There are depressing parallels to be drawn between the negativity aimed towards Sterling and how John Barnes was perceived back in the day by football’s ‘silent’ minority. Both born in Kingston, Jamaica; both fantastically gifted wingers who struggled to replicate their club form on the international stage; both booed as a consequence and subjected to abuse with racial overtones.
We may look back at that famous image of Barnes back-heeling a banana off the pitch, shake our heads, and delude ourselves that we have progressed as a society. But we really haven’t. It’s just the language has become perniciously subtle in real life and perniciously farcical in the newspapers.

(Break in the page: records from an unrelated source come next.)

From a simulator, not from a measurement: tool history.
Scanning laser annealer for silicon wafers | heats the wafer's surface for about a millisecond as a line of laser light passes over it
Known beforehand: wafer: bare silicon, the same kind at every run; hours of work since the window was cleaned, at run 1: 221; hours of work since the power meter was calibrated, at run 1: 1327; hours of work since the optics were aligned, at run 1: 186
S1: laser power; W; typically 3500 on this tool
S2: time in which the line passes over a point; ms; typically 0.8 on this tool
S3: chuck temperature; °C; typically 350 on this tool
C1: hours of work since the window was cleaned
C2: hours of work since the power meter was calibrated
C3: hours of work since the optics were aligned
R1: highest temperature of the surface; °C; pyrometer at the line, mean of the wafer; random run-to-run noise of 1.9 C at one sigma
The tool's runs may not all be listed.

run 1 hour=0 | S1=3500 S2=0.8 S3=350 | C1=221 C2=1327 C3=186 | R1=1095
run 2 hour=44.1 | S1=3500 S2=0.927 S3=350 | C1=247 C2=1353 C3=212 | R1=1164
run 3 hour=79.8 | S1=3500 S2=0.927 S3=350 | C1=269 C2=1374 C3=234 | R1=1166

Lastly there is of course Pep Guardiola. If any one individual personified Gove’s dystopian comment on no longer trusting experts it is the Spanish grandmaster. It was fine when he reimagined what was humanly possible with eleven players and a ball in Spain and Germany. We were happy to laud him then as a genius. But coming over here intent on straightening out our fruit? Give over. This is England now sonny Jim, the land of Ryan Shawcross on a wet and cold Wednesday evening; four-four-two and a protestant work ethic; jumpers for goalposts and abusing our wingers for switching clubs in the transfer window. Don’t you dare try to show us how to play the beautiful game. We invented the beautiful game then took great pride in making it resemble Steve Bruce and that’s just how we like it muchos fucking gracias. We’ve seen off those pontificating MEPs and you’re next Pep FRUADiola.
I’ve written elsewhere that it is perfectly legitimate to criticise Guardiola, for his self-defeating tinkering; for his stubbornness; for his, well anything you like really. The man is of course not untouchable.
But the giddy delight taken in his initial struggles is another matter. What victory exactly is being celebrated here? It should be factored in too the intelligence of some who are revelling in his supposed failings: they are Fast and the Furious fans watching a subtitled European arthouse flick exploring themes beyond their comprehension and decreeing that it’s all a load of shite. If that sounds supercilious then I’ll gladly admit that I too cannot fathom his methods. But I’m clever enough to know very, very clever when I see it. And I would never dismiss it as nonsense chiefly because it’s spoken of in a foreign accent.
A win for Brexit facilitated a dumbed-down, post-truth, intolerant, and spiteful political arena. That has now polluted the pub-punditry towards our national game as the stupid among the 52% think if their opinion on immigrants is now legitimate we might like to hear what they’ve got to say about inverted wingbacks and player’s wages. We don’t and we’d quite like the mic back please.